The histories of manors in Bedfordshire are given in Volume III of The Victoria County History for Bedfordshire published in 1912. Holcot Manor was in the hands of William Speke at the time of the Domesday survey of 1086. The overlordship later passed to the Barony of Eaton [Eaton Socon] which was in the hands of the Beauchamp family. It is last referred to in 1428 whilst still part of the Barony.

Ralph Passwater was tenant of the manor in 1086 and in the 13th century his descendant Gilbert was Lord of the Manor, owing service to the overlord, the Barony of Eaton. The last member of the family to hold the manor was William, who conveyed it to Nicholas Fermbaud in 1337. In 1366 Katherine Fermbaud and her husband John Woodville held the manor as did Thomas Fermbaud alias Woodville in 1428. Sir Richard Woodville was Lord in 1449.
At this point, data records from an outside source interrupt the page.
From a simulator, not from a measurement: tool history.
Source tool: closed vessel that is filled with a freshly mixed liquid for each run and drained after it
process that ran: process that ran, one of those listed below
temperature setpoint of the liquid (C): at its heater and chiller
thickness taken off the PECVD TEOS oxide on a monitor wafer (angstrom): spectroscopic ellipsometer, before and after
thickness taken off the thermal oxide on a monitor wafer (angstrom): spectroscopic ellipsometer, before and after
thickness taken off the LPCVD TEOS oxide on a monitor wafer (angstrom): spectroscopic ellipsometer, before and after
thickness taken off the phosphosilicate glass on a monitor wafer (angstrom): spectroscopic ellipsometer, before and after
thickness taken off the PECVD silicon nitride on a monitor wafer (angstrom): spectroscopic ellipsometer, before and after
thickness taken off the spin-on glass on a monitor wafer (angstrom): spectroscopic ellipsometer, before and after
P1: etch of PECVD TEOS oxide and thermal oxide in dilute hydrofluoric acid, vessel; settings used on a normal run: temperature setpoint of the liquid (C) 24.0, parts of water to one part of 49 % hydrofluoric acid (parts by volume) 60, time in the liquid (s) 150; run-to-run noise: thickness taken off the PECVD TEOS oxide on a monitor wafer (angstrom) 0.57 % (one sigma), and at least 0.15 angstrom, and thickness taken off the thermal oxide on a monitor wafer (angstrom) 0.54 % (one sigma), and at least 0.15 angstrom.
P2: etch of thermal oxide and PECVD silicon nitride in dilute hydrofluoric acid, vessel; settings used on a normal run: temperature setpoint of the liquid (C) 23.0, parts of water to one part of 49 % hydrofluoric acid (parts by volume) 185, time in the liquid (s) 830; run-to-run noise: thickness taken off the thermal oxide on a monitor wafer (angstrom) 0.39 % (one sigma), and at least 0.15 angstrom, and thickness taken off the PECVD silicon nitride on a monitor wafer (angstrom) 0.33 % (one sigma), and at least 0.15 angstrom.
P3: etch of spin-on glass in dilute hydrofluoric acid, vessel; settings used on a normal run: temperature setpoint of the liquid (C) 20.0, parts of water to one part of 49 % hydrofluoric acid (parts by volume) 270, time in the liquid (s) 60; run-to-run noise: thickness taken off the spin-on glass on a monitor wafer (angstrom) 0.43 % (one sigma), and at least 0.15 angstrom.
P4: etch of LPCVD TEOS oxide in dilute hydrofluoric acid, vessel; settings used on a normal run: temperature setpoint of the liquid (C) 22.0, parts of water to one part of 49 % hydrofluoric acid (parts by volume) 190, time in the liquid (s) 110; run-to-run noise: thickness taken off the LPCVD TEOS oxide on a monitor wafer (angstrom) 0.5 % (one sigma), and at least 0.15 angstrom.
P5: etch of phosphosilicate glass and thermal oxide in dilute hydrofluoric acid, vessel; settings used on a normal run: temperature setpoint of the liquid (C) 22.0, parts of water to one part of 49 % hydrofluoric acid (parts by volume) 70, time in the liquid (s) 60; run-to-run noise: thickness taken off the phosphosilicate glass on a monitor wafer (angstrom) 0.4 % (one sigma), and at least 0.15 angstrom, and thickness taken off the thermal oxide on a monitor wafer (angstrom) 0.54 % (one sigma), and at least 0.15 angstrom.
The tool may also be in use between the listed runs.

Richard Woodville's descendant was Margaret Helwell who married Thomas Sherard, they had two sons, Richard and George and in 1541 George Sherard alienated the manor to his brother Richard who sold it later that year to Robert Chernock.

The Chernock family coat of arms
The Chernock family coat of arms

The Chernock family remained Lords of the Manor of Holcot until the death of Sir Villiers Chernock in 1779. The manor then passed to his nephew Edward Hervey, son of his sister Helen. Hervey left no male heirs and his estates were devised to Elizabeth Chauncey, his only surviving sister. She divided them between her great-nieces. Part of the manor devolved to William Montague and George Henry Montague held half the manor in 1826. His heir was a man named Bennett who held half of the manor into the 20th century. The other half of the manor devolved to Charlotte Orlebar Smith, this was, in turn divided between her great-grandson Charles Villiers Downes, who was killed in the First World War and Boteler Chernock Smith, Charlotte's grandson.

A succession of Law of Property Acts in the 1920s extinguished all manorial incidents, courts and copyhold tenure of land. This effectively abolished manors in all but name.

The Bedfordshire Historic Environment Record [HER] contains information on the county's historic buildings and landscapes and summaries of each entry can now be found online as part of the Heritage Gateway website. Earthworks indicating the site of the medieval Manor House and its garden appear on aerial photographs taken in 1946 [HER 28]. The earthworks lie north-east of the church. A medieval fishpond complex [HER 3423], constructed for the manor house has also been identified. The house was rebuilt in 1575, and the ponds were probably modified and incorporated in garden landscaping then or later. The main pond, to the south of the complex, is retained by an earthwork about ten feet high, and the ponds to the north by other substantial earthworks. The site was included in A. W. Guppy's list of moated sites, but is not now thought to include a moat.

The house survived at least as late as 1812. Thomas Orlebar Marsh was working on the engraving shown below in that year and mentions in a letter [CRT180/537] that the property, then called Hulcote House, was by then much dilapidated. Today occupies a small part of the site of the manor and its grounds.